I'm trying to insert a large number of nodes (~500,000) into a (non-embedded) neo4j database by executing cypher commands using the py2neo python module (py2neo.cypher.execute). Eventually I need to remove the dependence on py2neo, but I'm using it at the moment until I learn more about cypher and neo4j.
I have two node types A and B, and the vast majority of nodes are of type A. There are two possible relationships r1 and r2, such that A-[r1]-A and A-[r2]-B. Each node of type A will have 0 - 100 r1 relationships, and each node of type B will have 1 - 5000 r2 relationships.
At the moment I am inserting nodes by building up large CREATE statements. For example I might have a statement
CREATE (:A {uid:1, attr:5})-[:r1]-(:A {uid:2, attr:5})-[:r1]-...

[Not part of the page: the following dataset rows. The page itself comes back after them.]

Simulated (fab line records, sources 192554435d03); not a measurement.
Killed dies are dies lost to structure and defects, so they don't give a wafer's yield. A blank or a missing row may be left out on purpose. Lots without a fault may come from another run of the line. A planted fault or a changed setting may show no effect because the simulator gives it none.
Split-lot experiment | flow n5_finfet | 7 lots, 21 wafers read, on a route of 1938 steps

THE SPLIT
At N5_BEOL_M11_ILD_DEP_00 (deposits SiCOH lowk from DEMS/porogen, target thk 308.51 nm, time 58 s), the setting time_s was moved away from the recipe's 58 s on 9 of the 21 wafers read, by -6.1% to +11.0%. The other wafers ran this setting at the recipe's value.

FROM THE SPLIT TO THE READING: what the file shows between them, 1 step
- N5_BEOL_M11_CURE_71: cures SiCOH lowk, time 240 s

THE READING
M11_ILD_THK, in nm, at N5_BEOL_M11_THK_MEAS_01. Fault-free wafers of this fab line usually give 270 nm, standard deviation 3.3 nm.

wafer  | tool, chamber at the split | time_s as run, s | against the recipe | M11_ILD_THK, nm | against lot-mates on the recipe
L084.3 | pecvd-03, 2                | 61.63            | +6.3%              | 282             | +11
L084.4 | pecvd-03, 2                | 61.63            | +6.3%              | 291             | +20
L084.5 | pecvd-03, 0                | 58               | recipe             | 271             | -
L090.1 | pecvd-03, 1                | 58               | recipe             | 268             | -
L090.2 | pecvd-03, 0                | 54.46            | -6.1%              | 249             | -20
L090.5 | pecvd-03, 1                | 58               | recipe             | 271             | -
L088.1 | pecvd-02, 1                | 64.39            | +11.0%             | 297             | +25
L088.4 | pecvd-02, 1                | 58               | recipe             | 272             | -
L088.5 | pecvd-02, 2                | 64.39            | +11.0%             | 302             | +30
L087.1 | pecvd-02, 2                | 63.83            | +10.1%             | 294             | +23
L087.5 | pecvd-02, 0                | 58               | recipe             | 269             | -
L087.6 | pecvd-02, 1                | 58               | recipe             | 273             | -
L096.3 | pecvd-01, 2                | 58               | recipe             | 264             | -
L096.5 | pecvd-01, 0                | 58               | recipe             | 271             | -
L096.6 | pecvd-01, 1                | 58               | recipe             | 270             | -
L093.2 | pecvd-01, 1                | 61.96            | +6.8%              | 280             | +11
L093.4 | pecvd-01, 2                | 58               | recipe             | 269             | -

where ... might be another 5000 or so nodes and relationships forming a linear chain in the graph. This works okay, but it's pretty slow. I'm also indexing these nodes using
CREATE INDEX ON :A(uid)
After I've add all the type A nodes, I add the type B nodes using CREATE statements again. Finally, I am trying to add the r2 relationships using a statement like
MATCH c:B, m:A where c.uid=1 AND (m.uid=2 OR m.uid=5 OR ...)
CREATE (m)-[:r2]->(c)
where ... could represent a few thousand OR statements. This seems really slow adding only a few relationships per second.
So, is there a better way to do this? Am I completely off track here? I looked at this question but this doesn't explain how to use cypher to efficiently load the nodes. Everything else I look at seems to use java, without showing the actual cypher queries could be used.